Hi Jonathan,
It sounds like you were adding a column with a default value, since you were able to cancel it and it was still there. Adding default values means your database must rewrite every single one of your rows, although even if you add a NULLable column MySQL still does this, which is why it takes 10/15 minutes "normally".
MySQL is also just this slow, and there's no way of cleaning up once they die, since MySQL's support for schema-altering statements (DDL) is very poor. PostgreSQL not only guarantees to add a NULLable column without locking a table and in only a single operation (so it usually takes one or two milliseconds) it also allows wrapping of DDL statements inside transactions - if you were using it when you killed the command, it would have rolled back to the previous state (it may have been faster, but if you're adding default values PostgreSQL still has to rewrite every row, which takes some time).
Don't worry about memory usage - only a single query is being run, so South won't be getting slow because of that.
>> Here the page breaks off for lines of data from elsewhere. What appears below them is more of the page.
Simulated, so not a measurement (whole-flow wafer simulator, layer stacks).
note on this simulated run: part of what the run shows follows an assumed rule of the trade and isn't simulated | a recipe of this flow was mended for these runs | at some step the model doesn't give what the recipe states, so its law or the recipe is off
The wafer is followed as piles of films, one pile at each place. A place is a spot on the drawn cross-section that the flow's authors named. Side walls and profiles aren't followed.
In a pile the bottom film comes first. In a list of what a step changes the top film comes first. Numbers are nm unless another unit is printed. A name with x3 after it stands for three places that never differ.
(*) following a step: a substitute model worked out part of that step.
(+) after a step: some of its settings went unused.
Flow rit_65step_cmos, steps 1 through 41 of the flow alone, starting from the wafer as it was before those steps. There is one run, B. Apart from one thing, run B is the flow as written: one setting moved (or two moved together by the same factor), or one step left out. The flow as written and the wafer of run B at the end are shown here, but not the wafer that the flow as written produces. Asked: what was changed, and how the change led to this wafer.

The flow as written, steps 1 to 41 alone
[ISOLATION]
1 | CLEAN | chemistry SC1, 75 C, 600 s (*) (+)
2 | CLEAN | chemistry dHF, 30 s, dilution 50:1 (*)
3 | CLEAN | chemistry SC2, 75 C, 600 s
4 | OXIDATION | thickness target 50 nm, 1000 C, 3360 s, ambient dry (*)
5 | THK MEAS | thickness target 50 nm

If you want my honest advice for changing schema on large databases:
- Use PostgreSQL. We moved Lanyrd to it because we had a ~10 million row table which we needed to add columns to, and it was taking 20 minutes per column under MySQL. It took less time to move the data across than to add our six new columns.
- If you must use MySQL, consider using OneToOneFields rather than adding columns. It's incredibly inefficient to store things this way and slow to query, but it won't lock the entire old table while you add new data.
- Generally, never, ever add columns with default values - especially not ones like NOW(). South does its best to stop you doing this - Django handles all defaults in its own ORM before things hit the database anyway, so defaults aren't needed on the DB's side - but if you add a null=False column (the default) South will have to add the column with a default, which is very very slow, and then it'll remove the default afterwards (which is fast), so that the new column has data in all of the existing rows.
Large datasets are generally a pain to handle, but these are my top tips. Most large MySQL installations aren't changing its schema - they're usually implementing a pseudo-database on top of it, with EAV or something like that. Your dataset may well be better suited to a different storage architecture than just plain relational, as well - perhaps JSON blobs if all you're doing is adding a lot of sparse, optional attributes a lot - but without a deeper knowledge of what you're trying to do it's hard to say anything there.
Andrew